Posted on 10/14/2010 8:49:47 AM PDT by La Lydia

The more corrupt the state, the more numerous the laws. - Tacitus, A.D. 56-120 ** Congress passed and the president signed 125 bills into law in 2009. Your tireless federal regulatory agencies were even busier: They issued 3,503 rules and regulations. Regulations considered in recent years have included energy-efficiency standards for clothes washers and pool heaters, SUV emission rules and the Consumer Product Safety Commission's designs to regulate escalators (safer than unregulated stair steps, by the way) as a "consumer product."

The year's Federal Register - the daily depository of federal regulations - already tops 61,000 pages. According to research conducted for the Small Business Administration by economists Nicole V. and W. Mark Crain, annual off-budget regulatory costs exceed $1.7 trillion, an amount equivalent to more than half the level of the federal budget itself and on a par with the stratospheric annual deficit.

So much for the constitutional injunction, "All legislative Powers ... shall be vested in a Congress of the United States." The unelected rule America; welcome to "regulation without representation."

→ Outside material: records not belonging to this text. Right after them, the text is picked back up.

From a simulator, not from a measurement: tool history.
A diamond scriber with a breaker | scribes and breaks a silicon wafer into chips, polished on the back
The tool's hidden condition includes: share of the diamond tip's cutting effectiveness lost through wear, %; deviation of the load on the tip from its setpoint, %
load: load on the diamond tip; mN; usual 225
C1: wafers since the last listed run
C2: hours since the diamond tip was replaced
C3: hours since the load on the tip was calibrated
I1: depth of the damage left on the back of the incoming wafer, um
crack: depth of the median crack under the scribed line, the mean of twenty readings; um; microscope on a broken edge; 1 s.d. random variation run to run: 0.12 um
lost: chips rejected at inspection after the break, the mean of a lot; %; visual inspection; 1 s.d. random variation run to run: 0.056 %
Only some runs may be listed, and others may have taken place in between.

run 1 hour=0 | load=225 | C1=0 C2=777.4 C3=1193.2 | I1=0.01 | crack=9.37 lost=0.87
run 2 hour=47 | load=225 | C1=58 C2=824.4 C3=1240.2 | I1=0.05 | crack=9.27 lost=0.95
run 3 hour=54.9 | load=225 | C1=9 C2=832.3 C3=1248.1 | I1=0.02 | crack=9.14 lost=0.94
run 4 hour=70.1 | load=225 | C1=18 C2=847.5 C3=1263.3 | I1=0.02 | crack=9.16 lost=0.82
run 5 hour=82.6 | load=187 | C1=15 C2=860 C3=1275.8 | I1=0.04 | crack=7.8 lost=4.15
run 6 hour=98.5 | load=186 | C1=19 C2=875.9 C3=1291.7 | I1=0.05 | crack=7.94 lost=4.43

Congress - while itself no model of restraint - is the only entity accountable to us that can cut off agencies' water. In response to this fire hose of regulation, Rep. Geoff Davis, Kentucky Republican, and Sen. Jim DeMint, South Carolina Republican, unveiled the REINS Act (Regulations From the Executive In Need of Scrutiny) to require congressional approval of major agency rules and regulations before they are binding. Major rules are the ones costing $100 million annually.

The iron law of bureaucracy dictates that agencies can't police themselves, so reaffirming Congress' accountability to voters for agencies' most costly rules is a basic principle of good government....

(Excerpt) Read more at washingtontimes.com ...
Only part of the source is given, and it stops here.